If you plan to make Prague tourism in the near future, what follows are the best recommendations for your visit, which are based on my recent trip to Prague.
Who to travel with?
I planned this trip with my partner, and would do that again. Prague is magical, romantic and inviting for this type of tourism. It is also, however, a city with a lot of fun and an interesting nightlife, so it can be very appropriate for groups of friends. Prague may be a little stressful for older people, especially in the cold months. I did see some seniors during my trip, but generally traveling in organized tours and accompanied by guides.
Food and drinks you must try in Prague
For eating, avoid touristy restaurants. Try to walk a few blocks farther from the sights and find places where the menu in English, if any, is not the most visible, and the crowd seems local. This, however, may also mean you'll have problems to communicate with the waiters, as happened to me in a local canteen in the center of the city. With the menu in Czech only, we took a while to figure out the functioning of the buffet and choose the meat for our main course. The meals are always very cheap; so do not pay more than 150 CZK for a main course. As alternatives to Czech food, there are many Italian restaurants offering a variety of good quality food at reasonable prices.
If you are staying at a hotel, you will notice the breakfasts are super heavy. In my case, the breakfast included a main dish, which was a choice of omelets, sausages and eggs, bacon and potatoes, and many others that I cannot remember. This came on top of the typical continental breakfast buffet. Having breakfast between 9.30 and 10am, and a small snack mid-afternoon, I was not hungry until dinner. Twice in the trip I had dinner at Italian restaurants, once in a local canteen and the last in “Pivovarsky Dum”. This restaurant, located in the less touristy area of Prague 2 (as compared to Prague 1), offers Czech local food of good quality, and is also a brewery making its own beer.

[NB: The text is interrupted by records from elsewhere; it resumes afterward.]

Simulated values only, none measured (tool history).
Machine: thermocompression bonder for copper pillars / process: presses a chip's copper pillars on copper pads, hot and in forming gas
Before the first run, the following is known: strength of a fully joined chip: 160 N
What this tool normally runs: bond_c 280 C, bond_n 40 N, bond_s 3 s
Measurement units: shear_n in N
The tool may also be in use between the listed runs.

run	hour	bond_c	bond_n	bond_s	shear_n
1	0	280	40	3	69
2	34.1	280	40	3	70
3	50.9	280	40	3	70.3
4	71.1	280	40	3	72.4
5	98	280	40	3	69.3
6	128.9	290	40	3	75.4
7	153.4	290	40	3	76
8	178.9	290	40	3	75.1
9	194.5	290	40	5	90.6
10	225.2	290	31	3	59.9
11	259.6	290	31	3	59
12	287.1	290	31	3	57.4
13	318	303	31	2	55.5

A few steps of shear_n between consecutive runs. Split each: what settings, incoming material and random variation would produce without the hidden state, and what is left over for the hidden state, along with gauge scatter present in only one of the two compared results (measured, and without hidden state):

The best of Pivovarsky Dum is the house beer, which is offered unfiltered and in blonde, black and amber varieties. The food is heavy, like all Czech food, and has a strong taste, as well as prices which are not as cheap as the others we found. The restaurant is always busy and the service is, therefore,a rushing one, similar to what happens in the United States: they take away your plate while you are sort of still chewing your last bite. If the place is full and you are only 2 or 3, you may have to split a table with another small group.
The best hot wine, plus the best customer service I received in Prague was inKellykirthe coffee and wine bar we randomly found in the Museum of the Alchemist. This is located in a small passage which you can easily reach from the Prague Castle, just going down the Nerudovastreet for a block or two and taking the stairs on the right hand a side to a street called JanskyVrsek. There is no need to enter the museum to visit the bar, which will welcome you with a colorful atmosphere, pleasant temperatures and good drinks at reasonable prices.
You can also eat and drink variety of products on the market in Central Square. Currently this is the Christmas Market, but one of the guides we met on the trip told me that this market has been there since the summer, and changes its name depending on the time of the year. The prices of the products on the market, however, are not the cheapest … We bought postcards at twice the price than in the rest of Prague!
Be careful also with taking drinks on the streets or in small taverns. In a nice little bar downtown, which had individual hammocks instead of regular seats at the bar, the hot wine tasted a bit sour and my stomach was quick to reject it. Usually my stomach is strong and resists these things, which makes me assume it was a very bad drink, and therefore comes the warning!
The hot chocolate is delicious almost everywhere, and the sweets that are offered in bakeries are also worthwhile. The coffee is usually good.
General orientation of the city: choosing the best tour in Prague
When travelling, I usually take the free tours offered by the company Sandemans. In Prague, however, there was another free tour offered in a similar fashion, the “Prague Extravaganza” free tour. I chose to start by taking this second tour, thinking it would be a local initiative, but soon learned that it is part of a second company, “United Europe tours”, which is mainly based in Eastern Europe.
Thursday at 11 am we meet Robert, our guide, waiting for the tourists under its umbrella in light blue color in the main square, right on the corner where the Parizskastreet begins. Not many people know this company, and it was a Thursday morning on a working day, so the tour ended up being private, just for us.
Since they work on a tip basis, the tour guides in free tours are usually more motivated than those who are employees of a company. The stories usually are also more fun and interesting. In the case of Prague Extravaganza, the guide failed to transmit his enthusiasm for the city, as I finished the tour with a rather bitter idea of the city of Prague, its tourist traps and the fact that many of the touristy activities were judged by the guide as not worth our time and money. This, however, was probably because it was a local guide, aiming to be objective and balance the positive and negative aspects of his city.
Days later, after losing for the second time the bus to Terezin concentration camp (if you plan to go, be sure to check the departure time, day of the week and exact starting point in advance) we also took the Sandemans tour, this time with an American guide who had been living in Prague for a while. The guide succeeded at getting us enthusiastic about the city, though the information provided was more superficial than in the previous tour.